Easy Almond Cake Recipe
- 1 cup plus 2 tablespoons softened unsalted butter
- 1 cup plus 2 tablespoons softened marzipan
- ½ cup sugar
- ¼ teaspoon almond extract
- ¼ teaspoon vanilla extract
- 6 large eggs
- 1 cup self-rising cake flour
- 10-inch springform tube pan or patterned ring mold, buttered and floured
- Preheat oven to 350°F. Chop the butter and marzipan to make them easier to break down, and put them in the bowl of the food processor, fitted with the metal blade, with the sugar. Process until combined and pretty well smooth. Add almond and vanilla extracts, process again, then break the eggs one at a time through the funnel, processing again each time. Mix the flour and tip down the funnel, processing yet again, and then pour the mixture into the prepared pan, scraping the sides and bottom of the bowl with a rubber spatula.
- Bake for 50 minutes, but check from 40. Then, when the cake looks golden and cooked and a cake tester or fine skewer (or a piece of spaghetti) comes out cleanish, remove from the oven and leave to cool in the pan before turning out. (This is when you will be feeling grateful if it’s the springform you’re using.)

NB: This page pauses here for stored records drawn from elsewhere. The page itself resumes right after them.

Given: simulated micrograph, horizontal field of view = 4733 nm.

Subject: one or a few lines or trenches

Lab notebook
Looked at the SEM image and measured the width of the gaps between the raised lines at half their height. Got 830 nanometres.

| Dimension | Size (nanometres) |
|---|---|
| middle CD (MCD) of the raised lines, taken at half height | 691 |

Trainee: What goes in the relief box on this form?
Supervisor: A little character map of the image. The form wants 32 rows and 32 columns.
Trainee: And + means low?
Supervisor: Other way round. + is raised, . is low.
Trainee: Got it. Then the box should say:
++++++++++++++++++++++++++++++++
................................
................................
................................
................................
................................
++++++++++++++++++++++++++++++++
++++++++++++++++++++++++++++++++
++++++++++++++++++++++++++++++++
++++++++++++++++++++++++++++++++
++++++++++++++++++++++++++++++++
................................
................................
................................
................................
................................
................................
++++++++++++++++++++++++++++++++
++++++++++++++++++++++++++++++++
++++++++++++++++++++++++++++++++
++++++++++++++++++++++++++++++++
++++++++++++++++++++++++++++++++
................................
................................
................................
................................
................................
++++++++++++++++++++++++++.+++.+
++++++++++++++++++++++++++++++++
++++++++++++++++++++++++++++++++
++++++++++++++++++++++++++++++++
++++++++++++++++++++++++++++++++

- The fact that you could easily get 12 slices out of this cake is another reason why it comes in useful when you’ve got people coming for dinner. That it keeps for a good week is another point in its favor; you don’t have to be fiddling around with all the courses just before liftoff. And if you don’t want to eat raspberries with it, like the rosemary cake it’s very good with apples. With this cake, I make a glorious pink apple purée. Either go for apples stewed in blood-orange juice (wonderful around February when the oranges are in), which gives a tenderly coral tint, adding a cinnamon stick or ½-1 teaspoon of ground cinnamon, or use red-skinned eating apples and don’t peel before cooking them. In fact, there’s no need to core them either, just chop the apples roughly and put them in a pan with some butter, lemon juice, cinnamon or cloves and, if there’s some around, a slug of Calvados. Strain the apples when they’re cooked to an utterly yielding pulp, or push them through a food mill. If you want to smarten up the cake-plus-purée deal, then provide a bowl of crème fraîche (with or without Calvados and a little confectioners’ sugar stirred in) with some toasted slivered almonds on top.
- I am not someone who enjoys peeling and pithing oranges at great length, but sliced blood or ordinary oranges, with a syrup made by reducing equal volumes of juice and sugar to an almost-caramel, would partner an orange-zested version of this almond ring (the zest in place of vanilla) exquisitely.